Republican John McCain opted for a less aggressive public stance, questioning Obama's threat to take matters into U.S. hands.

"You don't do that," he said. "You don't say that out loud. If you have to do things, you have to do things, and you work with the Pakistani government."

"We've got to get the support of the people of Pakistan," McCain said, referring mainly to those who live in the tribal areas. "And it's going to be tough. But we have to get the cooperation of the people in those areas."
 

WASHINGTON, Sept 27: Pakistan will remain the main theatre of the US-led war on terror whether it is a Democratic or a Republican who occupies the White House next year.

But if the Democrats win, President Barack Obama will send troops into Pakistan to catch senior Al Qaeda leaders, but if the Republicans win, President John McCain will not. He will rely on political and economic engagement with Pakistan to defeat terrorists.

The two candidates expressed these views at their first debate on Friday night.

“If the United States has Al Qaeda, (Osama) bin Laden, top-level lieutenants in our sights, and Pakistan is unwilling or unable to act, then we should take them out,” said Senator Obama.

Mr McCain disagreed. “We’re going to have to help the Pakistanis go into these areas and obtain the allegiance of the people. It’s going to be tough,” said the Arizona senator.

“We’ve got to deal with Pakistan, because Al Qaeda and the Taliban have safe havens in Pakistan, across the border in the northwest regions,” Mr Obama insisted. “Although, you know, under George Bush, with the support of Senator McCain, we’ve been giving them $10 billion over the last seven years, they have not done what needs to be done to get rid of those safe havens.”

This did not convince Senator McCain. “On this issue of aiding Pakistan, if you’re going to aim a gun at somebody, George Shultz, our great secretary of state, told me once, you’d better be prepared to pull the trigger,” said the Republican candidate. “I’m not prepared at this time to cut off aid to Pakistan. So I’m not prepared to threaten it, as Senator Obama apparently wants to do, as he has said that he would announce military strikes into Pakistan.”

Instead, Mr McCain advocated winning over the people of Pakistan.
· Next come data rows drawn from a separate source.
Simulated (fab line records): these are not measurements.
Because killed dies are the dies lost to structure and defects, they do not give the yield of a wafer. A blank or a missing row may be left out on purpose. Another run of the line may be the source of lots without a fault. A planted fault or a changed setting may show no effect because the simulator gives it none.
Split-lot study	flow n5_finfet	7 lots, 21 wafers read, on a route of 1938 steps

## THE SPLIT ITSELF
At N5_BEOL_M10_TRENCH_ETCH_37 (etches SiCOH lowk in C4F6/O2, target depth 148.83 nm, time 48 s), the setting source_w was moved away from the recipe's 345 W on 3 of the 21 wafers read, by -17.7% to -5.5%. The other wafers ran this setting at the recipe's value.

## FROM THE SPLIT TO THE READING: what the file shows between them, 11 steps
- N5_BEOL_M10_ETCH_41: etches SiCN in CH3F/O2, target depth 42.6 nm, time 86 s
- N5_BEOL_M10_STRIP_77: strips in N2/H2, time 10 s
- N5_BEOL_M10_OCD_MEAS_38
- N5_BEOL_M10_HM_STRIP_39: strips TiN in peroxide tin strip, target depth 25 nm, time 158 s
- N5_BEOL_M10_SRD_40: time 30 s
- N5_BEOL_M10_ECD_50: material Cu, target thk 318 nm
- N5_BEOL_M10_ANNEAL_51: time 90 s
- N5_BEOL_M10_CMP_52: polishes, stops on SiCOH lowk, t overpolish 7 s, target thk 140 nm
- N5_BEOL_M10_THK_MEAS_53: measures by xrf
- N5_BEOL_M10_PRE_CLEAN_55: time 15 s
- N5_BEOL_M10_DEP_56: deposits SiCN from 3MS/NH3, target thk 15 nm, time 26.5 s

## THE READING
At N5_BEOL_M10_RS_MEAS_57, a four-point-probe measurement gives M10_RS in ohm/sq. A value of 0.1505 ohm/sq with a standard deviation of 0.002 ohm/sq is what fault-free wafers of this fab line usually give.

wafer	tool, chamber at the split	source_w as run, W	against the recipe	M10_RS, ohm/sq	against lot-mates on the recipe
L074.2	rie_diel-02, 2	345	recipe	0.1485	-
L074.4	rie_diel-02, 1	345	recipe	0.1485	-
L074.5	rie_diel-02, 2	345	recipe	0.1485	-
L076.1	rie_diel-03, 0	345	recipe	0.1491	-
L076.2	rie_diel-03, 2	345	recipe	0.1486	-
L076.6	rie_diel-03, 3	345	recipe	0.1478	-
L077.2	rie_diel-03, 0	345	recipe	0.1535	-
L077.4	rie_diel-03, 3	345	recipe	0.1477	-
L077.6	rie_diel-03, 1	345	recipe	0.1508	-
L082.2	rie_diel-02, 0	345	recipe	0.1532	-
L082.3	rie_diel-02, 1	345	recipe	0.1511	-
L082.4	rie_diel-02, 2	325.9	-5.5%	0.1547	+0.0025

“We’ve got to get the support of the people of Pakistan. He said that he would launch military strikes into Pakistan. Now, you don’t do that. You don’t say that out loud. If you have to do things, you have to do things, and you work with the Pakistani government.”

Mr McCain noted that the new Pakistani president, ‘Kardari’ (Zardari), has got his hands full and the Afghan border region has not been governed since the days of Alexander.

Both candidates want to send more troops to Afghanistan and Mr Obama wants to do that “as quickly as possible because it’s been acknowledged by the commanders on the ground the situation is getting worse, not better.”

He noted that the highest fatalities among US troops in Afghanistan were last year than at any time since 2002 and the Al Qaeda and Taliban militants were crossing the border and attacking US troops in ‘a brazen fashion.’

Mr Obama said he would send two to three additional brigades to Afghanistan because “the place where we have to deal with these folks is going to be in Afghanistan and in Pakistan.”

Mr Obama also favoured a strong US strategy for dealing with a growing poppy trade in Afghanistan that has exploded over the last several years.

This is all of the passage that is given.